More on Mr. Moon



My last post occasioned interest from two of the painter’s I’ve met online over the past couple years…the net has been a real revelation in hooking people up of ‘like mind’.  I sometimes think of the quotation (that I think I’ve posted before, if so forgive me) I used to use occasionally in my lecture on abstract painting – ‘Never Trust A Painter’ – from Dave Hickey (writing about David Reed I think) who said abstraction is like Jazz “The people who are interested in it know where to find it – no-one else gives a shit”.  Well there’s more of us…many more of us than I ever realised before we had the web and blogs, Facebook, Twitter etc.  But I digress…this picture was very big indeed…called East Light as I remember.  And this one Omega – a bit smaller but still fairly hefty.  Sadly (as with many of the shows I documented) I only retained a few images and for this show no installation shots.

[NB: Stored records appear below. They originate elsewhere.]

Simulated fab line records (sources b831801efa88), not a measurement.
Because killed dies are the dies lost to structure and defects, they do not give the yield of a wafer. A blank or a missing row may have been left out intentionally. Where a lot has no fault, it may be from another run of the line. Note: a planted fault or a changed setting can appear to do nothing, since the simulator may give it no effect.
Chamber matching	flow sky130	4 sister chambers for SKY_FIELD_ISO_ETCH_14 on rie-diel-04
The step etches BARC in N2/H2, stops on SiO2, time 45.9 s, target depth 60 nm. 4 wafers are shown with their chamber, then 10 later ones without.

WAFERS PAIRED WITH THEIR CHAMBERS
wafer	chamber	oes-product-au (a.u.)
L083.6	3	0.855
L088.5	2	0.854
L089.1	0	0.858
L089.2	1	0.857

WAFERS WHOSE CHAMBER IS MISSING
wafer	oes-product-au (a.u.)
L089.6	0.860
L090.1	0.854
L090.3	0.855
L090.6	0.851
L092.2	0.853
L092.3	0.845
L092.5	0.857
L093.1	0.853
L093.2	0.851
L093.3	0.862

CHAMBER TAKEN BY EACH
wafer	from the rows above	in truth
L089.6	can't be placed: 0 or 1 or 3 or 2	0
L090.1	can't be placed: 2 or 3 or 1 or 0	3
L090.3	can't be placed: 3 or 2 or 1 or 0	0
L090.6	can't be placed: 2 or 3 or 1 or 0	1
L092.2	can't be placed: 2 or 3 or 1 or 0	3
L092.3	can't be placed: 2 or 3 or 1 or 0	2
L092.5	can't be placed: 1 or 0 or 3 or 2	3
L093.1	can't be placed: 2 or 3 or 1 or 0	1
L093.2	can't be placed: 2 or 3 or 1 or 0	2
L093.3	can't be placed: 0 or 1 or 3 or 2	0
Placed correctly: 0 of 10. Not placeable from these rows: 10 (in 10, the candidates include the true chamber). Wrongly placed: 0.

I loved these rugged beasts of pictures…they followed on from his earlier work of super cool melamine strips in acid and metallic combinations and were such a contrast.  His more recent work hasn’t given me the same buzz but ‘back in the day’ these were simply marvellous.  See some more here.

Glue On The Floor

Moon Mick - Loft


Stephen MacInnis reports on his children’s use of glue…and how quite a bit of it ends up on the floor.  It reminded me of (and gave me an excuse for) further visual reminisces of my earlier life as Gallery Assistant at Birmingham’s Ikon Gallery back in the 70’s.  This is one of Mick Moon’s huge loose canvas pieces constructed from imprints made in the studio on the floors and other surfaces using PVA glue to transfer the form onto the canvas.  Moon (the brother of the late great Jeremy...who tragically died far too young) was really onto something with these pieces though I don’t think he pursued the idea for very long or took them to where they might have gone had he done so.  In any event I loved them (and so did the John Moores Painting Competition judges for one of them won first prize at the 1980 exhibition) and wish he’d experimented further with the idea.  Let’s see if Stephen’s children pick up the trail!